Cours de Travail Manuel (Pour les Garçons)
Rédigé conformément au programme des écoles primaires du 27 juillet 1882. Pliage, tissage, tressage - Découpage des surfaces, collage des bandelettes, construction des solides géométriques - Vannerie - Modelage de solides géométriques et d'objets simples. Première partie, Cours élémentaire.Red cloth quarto, 12.5 x 9.5 inches. Complete with 29 chromolithograph plates mounted on paper stubs, opposite explanatory text. Very Good with rubbing to extremities and intermittent foxing of varying degrees, with the most obtrusive represented in the photograph of Plate IV. Some shallow creasing or snags at the bottom page edges just outside the gutter tabs, a few with professional reinforcement from the verso. Gift inscription to flyleaf and publisher's notice to pastedown advertising supplemental materials for the elementary course.

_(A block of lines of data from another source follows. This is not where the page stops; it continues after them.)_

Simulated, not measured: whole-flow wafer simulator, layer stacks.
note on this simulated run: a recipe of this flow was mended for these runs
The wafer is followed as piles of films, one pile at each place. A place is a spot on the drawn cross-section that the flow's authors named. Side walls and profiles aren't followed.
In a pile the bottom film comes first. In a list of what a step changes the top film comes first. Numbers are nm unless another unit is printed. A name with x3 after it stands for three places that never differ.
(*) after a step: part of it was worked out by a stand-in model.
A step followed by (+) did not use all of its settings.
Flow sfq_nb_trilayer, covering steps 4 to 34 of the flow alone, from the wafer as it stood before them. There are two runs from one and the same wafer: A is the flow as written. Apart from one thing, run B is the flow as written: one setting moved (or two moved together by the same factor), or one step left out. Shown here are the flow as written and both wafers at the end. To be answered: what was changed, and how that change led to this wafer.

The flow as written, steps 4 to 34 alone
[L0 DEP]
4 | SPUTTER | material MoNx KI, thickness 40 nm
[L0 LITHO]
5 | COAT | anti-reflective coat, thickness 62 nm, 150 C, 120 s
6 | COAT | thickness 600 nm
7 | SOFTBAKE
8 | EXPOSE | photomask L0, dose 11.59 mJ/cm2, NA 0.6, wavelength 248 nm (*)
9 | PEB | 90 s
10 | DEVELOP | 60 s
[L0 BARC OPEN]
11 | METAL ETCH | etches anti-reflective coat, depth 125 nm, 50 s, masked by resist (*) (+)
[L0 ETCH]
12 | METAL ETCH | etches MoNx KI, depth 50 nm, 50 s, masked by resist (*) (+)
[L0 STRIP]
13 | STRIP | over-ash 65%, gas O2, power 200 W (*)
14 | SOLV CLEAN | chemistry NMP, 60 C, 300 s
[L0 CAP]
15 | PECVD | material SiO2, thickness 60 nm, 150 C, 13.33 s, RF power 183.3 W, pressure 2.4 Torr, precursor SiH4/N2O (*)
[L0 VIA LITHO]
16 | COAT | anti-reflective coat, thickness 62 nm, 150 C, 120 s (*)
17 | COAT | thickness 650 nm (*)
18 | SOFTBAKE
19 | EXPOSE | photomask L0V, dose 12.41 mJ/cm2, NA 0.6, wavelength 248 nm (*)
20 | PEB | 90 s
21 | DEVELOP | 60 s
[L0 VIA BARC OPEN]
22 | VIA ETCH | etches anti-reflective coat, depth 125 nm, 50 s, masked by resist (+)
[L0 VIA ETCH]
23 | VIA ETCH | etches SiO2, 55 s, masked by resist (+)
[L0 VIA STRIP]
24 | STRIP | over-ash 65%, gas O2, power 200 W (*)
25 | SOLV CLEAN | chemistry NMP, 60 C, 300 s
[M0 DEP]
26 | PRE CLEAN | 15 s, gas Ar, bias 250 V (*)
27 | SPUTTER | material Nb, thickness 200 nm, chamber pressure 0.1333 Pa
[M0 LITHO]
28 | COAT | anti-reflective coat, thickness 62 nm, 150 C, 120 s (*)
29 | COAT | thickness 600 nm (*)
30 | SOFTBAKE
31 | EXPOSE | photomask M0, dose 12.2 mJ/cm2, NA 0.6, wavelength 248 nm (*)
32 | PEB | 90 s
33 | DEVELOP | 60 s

Originally issued with a set of geometric solids, the book begins with a preface defending the merits of manual training and refuting misconceptions about the educational value of the work, which seemed trivial to some. The Jules Ferry Laws of 1881 and 1882 established free, compulsory, and secular primary education in France. These laws had a profound impact on French society--the increase in school enrollment led to the creation of a more skilled workforce and expanded opportunities for children in poorer families. Although it exacerbated existing problems with the waning apprenticeship system, public education in France offered manual training through the incorporation of Froebel's Gifts and Occupations, materials and activities designed to stimulate children's creativity and understanding of their environment. Because a central part of Froebel's philosophy was the development of the child in relation to God, explicit reference to Froebel was phased out as the schools became increasingly strict in secular attitudes, but many of the actual manual training activities remained central to their curriculum.